Cory Doctorow on Making

Prolific author Cory Doctorow envisioned a makerspace revolution in his 2009 novel, MakersAmerican Libraries Editor and Publisher Laurie D. Borman caught up with him during his cross-country tour to promote his new book, Pirate Cinema.

American Libraries: In Makers, one of your characters says, “Every industry that required a factory yesterday only needs a garage today. It’s a real return to fundamentals.” Do you think this is what library makerspaces are—a return to fundamentals?

Doctorow: One of the things that I hope makerspaces can do in libraries is show people how the information works at the bare metal and to understand what is going on underneath all those abstraction layers with the technology that they use, and to take ownership of the devices and technology around them.

One of your characters says makers are like 5-year-old kids. Is that the way libraries should encourage making—unleashing the 5-year-old in you?Absolutely. That’s the gateway drug to it. Being able to go in and take a tool and make it suited to your own hand is a thing that we’ve been doing since we started creating axes.

How do you want to influence the development of makerspaces? Makerspaces do a very good job of being welcoming to people who are of a technical bent. But they have yet to figure out a way of sorting out how to appeal to nontraditional audiences. I think that [librarians should be] actively pursuing ways to help people who are from nontraditional audiences in your hackerspaces, find the thing that they need to do and show them how to do it.

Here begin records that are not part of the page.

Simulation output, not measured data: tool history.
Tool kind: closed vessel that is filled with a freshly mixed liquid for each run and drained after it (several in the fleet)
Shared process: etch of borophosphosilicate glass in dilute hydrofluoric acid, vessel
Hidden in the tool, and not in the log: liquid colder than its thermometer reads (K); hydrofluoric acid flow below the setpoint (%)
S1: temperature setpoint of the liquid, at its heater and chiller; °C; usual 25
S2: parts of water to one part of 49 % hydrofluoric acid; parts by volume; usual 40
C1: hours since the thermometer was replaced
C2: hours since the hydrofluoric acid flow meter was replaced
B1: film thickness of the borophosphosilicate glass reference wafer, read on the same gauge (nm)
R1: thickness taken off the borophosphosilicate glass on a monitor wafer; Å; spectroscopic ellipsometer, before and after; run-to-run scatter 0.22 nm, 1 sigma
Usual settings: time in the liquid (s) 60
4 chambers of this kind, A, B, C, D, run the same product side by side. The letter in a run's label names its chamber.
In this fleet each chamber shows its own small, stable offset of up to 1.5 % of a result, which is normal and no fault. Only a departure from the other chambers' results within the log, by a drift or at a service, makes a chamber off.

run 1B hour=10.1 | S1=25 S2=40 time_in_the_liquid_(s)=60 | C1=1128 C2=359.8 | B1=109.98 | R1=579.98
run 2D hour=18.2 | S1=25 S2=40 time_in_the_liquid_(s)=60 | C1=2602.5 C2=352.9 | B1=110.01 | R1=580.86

What would you say are essential elements of a library makerspace? Throwing smart, enthusiastic kids—who have received a little bit of mentorship—at a mountain of e-waste is the best way to get going, I think. Particularly if you can partner up with places that need computers. If you can get started turning e-waste into functional computers, your problem isn’t going to be making computers run; it is going to be getting rid of them fast enough.

What are some likely businesses or organizations that could serve as fruitful partners in a library makerspace endeavor? Apart from the obvious, open-source hardware manufacturers would be one. Another good source would be whoever is in charge of your local e-waste recycling. Make magazine, of course, is another. Local vocational programs, local shops, and local unions, particularly trade unions. Also, parents who are freaked out that their kids go to schools where the chemistry [class] just allows them to make crystals from super­saturated solutions and actually want them to be curious about the world—they would make natural volunteers.